The Krieger School of Arts and Sciences is the direct descendant of the original Johns Hopkins University. Today, offering comprehensive undergraduate education and graduate training, it is the core institution of the Johns Hopkins complex of schools, centers and institutes. More than 125 years after the University’s founding, the Krieger School still follows the guiding principles of Hopkins's visionary first president, Daniel Coit Gilman. The school’s adherence to those ideals does not reflect cautiousness or entrenchment, however. Rather, Gilman's educational precepts, by definition, keep the Krieger School not just up to date but actually at the forefront of knowledge.
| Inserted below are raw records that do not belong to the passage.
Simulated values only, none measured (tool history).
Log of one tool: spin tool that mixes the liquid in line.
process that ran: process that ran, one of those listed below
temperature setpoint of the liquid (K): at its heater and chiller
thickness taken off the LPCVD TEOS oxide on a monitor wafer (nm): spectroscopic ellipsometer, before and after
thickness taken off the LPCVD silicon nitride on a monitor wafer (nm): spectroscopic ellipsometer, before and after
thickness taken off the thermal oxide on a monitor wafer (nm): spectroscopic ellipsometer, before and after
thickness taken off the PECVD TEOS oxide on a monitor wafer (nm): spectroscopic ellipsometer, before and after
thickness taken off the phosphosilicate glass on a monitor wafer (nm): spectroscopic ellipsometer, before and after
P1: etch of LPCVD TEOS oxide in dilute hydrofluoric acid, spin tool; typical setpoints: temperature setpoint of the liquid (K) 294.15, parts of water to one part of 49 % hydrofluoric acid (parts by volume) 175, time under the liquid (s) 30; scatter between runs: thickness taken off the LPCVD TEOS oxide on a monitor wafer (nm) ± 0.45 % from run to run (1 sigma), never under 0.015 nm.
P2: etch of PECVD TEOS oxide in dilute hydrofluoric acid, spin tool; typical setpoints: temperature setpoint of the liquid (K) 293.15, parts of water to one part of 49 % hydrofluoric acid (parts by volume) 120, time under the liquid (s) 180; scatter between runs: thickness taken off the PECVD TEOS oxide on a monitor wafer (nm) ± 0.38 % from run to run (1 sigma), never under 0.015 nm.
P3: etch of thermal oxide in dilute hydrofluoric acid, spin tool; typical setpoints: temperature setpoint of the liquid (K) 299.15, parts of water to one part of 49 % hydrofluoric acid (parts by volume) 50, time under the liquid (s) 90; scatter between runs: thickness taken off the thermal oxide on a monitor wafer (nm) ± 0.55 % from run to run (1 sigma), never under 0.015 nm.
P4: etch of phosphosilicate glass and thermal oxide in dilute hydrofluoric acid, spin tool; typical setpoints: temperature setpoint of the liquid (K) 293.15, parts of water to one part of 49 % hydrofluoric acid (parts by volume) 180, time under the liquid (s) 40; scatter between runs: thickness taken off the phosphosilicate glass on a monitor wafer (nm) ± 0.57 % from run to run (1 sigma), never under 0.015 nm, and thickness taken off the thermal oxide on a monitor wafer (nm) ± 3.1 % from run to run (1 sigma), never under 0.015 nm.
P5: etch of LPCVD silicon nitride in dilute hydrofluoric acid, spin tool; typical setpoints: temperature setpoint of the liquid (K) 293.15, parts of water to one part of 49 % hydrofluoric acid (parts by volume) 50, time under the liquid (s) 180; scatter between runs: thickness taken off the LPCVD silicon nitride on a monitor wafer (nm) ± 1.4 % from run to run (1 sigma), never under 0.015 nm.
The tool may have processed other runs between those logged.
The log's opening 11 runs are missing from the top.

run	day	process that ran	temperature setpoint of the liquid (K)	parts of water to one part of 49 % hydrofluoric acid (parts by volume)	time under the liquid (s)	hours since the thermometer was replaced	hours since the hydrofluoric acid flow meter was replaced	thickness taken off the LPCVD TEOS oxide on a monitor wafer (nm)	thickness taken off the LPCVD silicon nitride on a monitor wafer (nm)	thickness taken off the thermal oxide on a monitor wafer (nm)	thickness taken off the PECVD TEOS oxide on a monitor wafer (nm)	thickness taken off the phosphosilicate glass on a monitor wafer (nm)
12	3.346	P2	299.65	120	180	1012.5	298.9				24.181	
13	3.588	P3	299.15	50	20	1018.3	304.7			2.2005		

“The best investigators are usually those who have also the responsibilities of instruction, gaining thus the incitement of colleagues, the encouragement of pupils and the observation of the public. ”
— Daniel Coit Gilman
First President
of Johns Hopkins University

The plan that Gilman devised and began to carry out in 1876 established Johns Hopkins as the nation's first research university--that is, an institution in which every faculty member was actively engaged in original investigations. Gilman dismissed the notion that teaching and research are separate endeavors; he believed that success in one depended on success in the other. "The best teachers are usually those who are free, competent and willing to make original researches in the library and the laboratory," Gilman said. "The best investigators are usually those who have also the responsibilities of instruction, gaining thus the incitement of colleagues, the encouragement of pupils, the observation of the public." The realization of Gilman's philosophy at Hopkins, and at other institutions that later attracted Hopkins-trained scholars, revolutionized higher education in America, leading to the modern research university system.

Today, each of the School's faculty members is expected to spend as much time on research as on teaching. As a result, inquiry and the creation of new knowledge are the engine and fuel that drive both instruction and learning in the school.